Cooking

This is a page that I had on my website at http://lee.org/cooking/index.html for many years. I post it here for archival purposes. I have much more to say about food on my blog. And I can see that how I cook bread has changed. You can see part of that here.

Here is my online archive of recipes, including Ida’s recipes!

I won’t say I’m a very good cook, but I’m enthusiastic. ;-)

For whatever reason, I rather enjoy making individual dishes. I think I have
a fear of commitment when it comes to making enough courses to fill out an
entire meal.

Pressure Cooker

X-mas ’99: Shara and her ex- got me a pressure cooker. I’ve used it a couple
times but haven’t fallen in love with pressure cooking.

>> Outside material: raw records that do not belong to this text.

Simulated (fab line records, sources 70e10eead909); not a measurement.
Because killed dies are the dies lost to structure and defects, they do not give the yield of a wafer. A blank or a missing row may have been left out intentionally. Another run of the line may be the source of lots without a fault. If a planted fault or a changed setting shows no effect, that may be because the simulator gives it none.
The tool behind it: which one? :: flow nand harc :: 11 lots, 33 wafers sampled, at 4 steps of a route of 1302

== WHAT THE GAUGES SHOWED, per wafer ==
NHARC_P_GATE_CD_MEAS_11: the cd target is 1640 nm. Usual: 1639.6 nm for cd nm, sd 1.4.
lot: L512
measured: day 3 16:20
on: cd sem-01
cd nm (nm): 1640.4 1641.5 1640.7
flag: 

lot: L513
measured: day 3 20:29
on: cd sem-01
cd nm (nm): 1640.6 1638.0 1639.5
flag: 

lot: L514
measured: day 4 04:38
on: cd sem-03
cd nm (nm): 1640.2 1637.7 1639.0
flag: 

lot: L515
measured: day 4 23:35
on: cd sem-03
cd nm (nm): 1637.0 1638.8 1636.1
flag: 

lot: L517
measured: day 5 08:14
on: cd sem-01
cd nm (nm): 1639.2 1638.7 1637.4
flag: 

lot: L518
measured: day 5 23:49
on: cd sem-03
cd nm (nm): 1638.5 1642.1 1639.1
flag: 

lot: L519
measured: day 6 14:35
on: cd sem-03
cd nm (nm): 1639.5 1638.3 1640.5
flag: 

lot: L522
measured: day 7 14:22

It’s a little scary. When you cool it down, it makes all kinds of hissing
noises that just don’t sound natural for a cooking product. Sometimes it makes a
popping noise like on Das Boot
when they dove down to twice the rated depth of the sub. Is she gonna crush
us all?
Of course, it’s not actually going to blow up, sending gravy-soaked
shrapnel through my dinner guests, but they don’t know that, do they?

It only speeds cooking that would normally take a very long time. If it would
take 20 minutes on the stove, it’ll take “4 minutes” in the pressure
cooker, + 5 minutes to get up to pressure + 10 minutes to cool it and get the
top off. Woo hoo! we saved 60 seconds!

Things come out gray. I made a stew and everything came out looking the same
color. One could argue that’s how its supposed to look. After cooking a stew for
8 hours in a normal pot it should look like that. Well, I dunno, maybe
I’m just not a fan of that style of cooking.

It doesn’t get the gassiness out of beans. When I got the cooker, I was
excited to think I could go from dry beans to cooked beans in only 20 minutes.
Well, it works, but there is a component in beans that gives you gas. The longer
you cook it and/or change the water, the more this stuff is removed. I haven’t
had very good luck with the pressure cooker. Maybe I should cook them longer?
Maybe I have a bummy-tummy? I don’t get gas from most canned beans but… woo
hoo!! Dem pressure-beans start a fire under my butt!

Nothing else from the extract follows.